Firefox 89 was released today. This release (again!) honors a character encoding declaration made via syntax that looks like an XML declaration used in text/html
(if there are no other character encoding declarations).
Before HTML parsing was specified, Internet Explorer did not support declaring the encoding of a text/html
document using the XML declaration syntax. However, Gecko, WebKit, and Presto did. Unfortunately, I didn’t realize that they did.
When Hixie specified HTML parsing, consistent with IE, he didn’t make the spec sensitive to the XML declaration syntax in a particular way. I am unable to locate any discussion in the WHATWG mailing list archives about whether an encoding declaration made using the XML declaration syntax in text/html
should be honored when processing text/html
.
When I implemented the specified HTML parsing algorithm in Gecko, I also implemented the internal encoding declaration handling per specification. As a side effect, in Firefox 4, I removed Gecko’s support for the XML declaration syntax for declaring the character encoding in text/html
. I don’t recall this having been a knowingly-made decision: The rewrite just did strictly what the spec said.

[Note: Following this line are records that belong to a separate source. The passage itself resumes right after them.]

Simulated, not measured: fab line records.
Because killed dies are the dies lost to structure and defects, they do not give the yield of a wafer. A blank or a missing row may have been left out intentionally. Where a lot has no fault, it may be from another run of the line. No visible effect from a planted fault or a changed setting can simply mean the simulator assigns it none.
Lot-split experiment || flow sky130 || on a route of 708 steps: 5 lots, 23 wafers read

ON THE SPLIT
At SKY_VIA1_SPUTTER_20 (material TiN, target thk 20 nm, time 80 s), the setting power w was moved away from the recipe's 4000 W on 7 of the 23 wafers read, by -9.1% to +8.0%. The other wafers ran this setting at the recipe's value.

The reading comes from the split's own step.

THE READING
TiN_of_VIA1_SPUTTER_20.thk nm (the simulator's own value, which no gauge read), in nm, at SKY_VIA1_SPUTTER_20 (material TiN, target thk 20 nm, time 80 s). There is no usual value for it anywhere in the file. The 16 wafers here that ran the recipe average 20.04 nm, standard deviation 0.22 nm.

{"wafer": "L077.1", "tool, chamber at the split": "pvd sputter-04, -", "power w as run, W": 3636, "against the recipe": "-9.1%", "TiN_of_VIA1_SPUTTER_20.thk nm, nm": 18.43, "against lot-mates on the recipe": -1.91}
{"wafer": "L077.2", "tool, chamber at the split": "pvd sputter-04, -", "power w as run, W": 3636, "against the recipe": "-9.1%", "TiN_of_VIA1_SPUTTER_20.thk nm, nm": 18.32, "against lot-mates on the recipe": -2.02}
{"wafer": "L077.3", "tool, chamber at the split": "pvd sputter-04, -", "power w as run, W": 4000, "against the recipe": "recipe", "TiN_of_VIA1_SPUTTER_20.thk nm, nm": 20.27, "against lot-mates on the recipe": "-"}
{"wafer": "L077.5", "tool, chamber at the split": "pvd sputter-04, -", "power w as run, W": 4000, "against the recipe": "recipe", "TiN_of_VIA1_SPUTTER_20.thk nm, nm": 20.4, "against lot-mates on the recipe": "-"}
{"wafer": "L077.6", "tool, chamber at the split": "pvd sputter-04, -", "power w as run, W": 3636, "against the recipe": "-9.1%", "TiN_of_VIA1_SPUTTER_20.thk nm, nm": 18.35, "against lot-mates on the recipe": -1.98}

When WebKit and Presto implemented the specified HTML parsing algorithm, they only implemented the tokenization and tree building parts and kept their old ways for handling character encoding declarations. That is, they continued to honor the XML declaration syntax for declaring the character encoding text/html
. I don’t recall the developers of the either engine raising this as a spec issue back then.
The closest to the issue getting raised as a spec issue was for the wrong reason, which made people push back instead of fixing the spec.
When Blink forked, it inherited WebKit’s behavior. When Microsoft switched from EdgeHTML to Blink, Gecko became the only actively-developed major engine not to support the XML declaration syntax for declaring the character encoding text/html
. Since unlabeled UTF-8 is not automatically detected, this became a Web compatibility issue with pages that declare UTF-8 but only using the XML declaration syntax (i.e. without a BOM, a meta, or HTTP-layer declaration as well).
And that’s why support for declaring the character encoding via the XML declaration syntax came to the HTML spec and back to Gecko.
When the majority of engines has a behavior, we should assume that content is authored with the expectation that that behavior exists, and we can’t rely on assuming that all content is tested with the engine that doesn’t have the behavior even if that engine has the majority market share.
(In general, the HTML parsing algorithm upheld IE behaviors a bit too much. I regret that I didn’t push for non-IE behavior in tokenization when a less-than sign is encountered inside a tag token.)
Instead of just trusting the spec, also check with other engines do.
If you aren’t willing to implement what the spec says, you should raise the issue of the standardization forum.
If an issue is raised for a bad reason, pay attention to if there is an adjacent issue that needs fixing for a good reason.
“We comply with the spec” is unlikely to be a winning response to a long-standing Web compatibilty bug.
If you want browsers not to do something, you should add Web Platform Tests that fail if they do.
In the polyglot discussion, Lachlan Hunt brought up a quirks mode angle to XML declation in text/html
: “The practice only died out after people started realising it triggered quirks mode in IE6. We have no reason to start introducing it again.”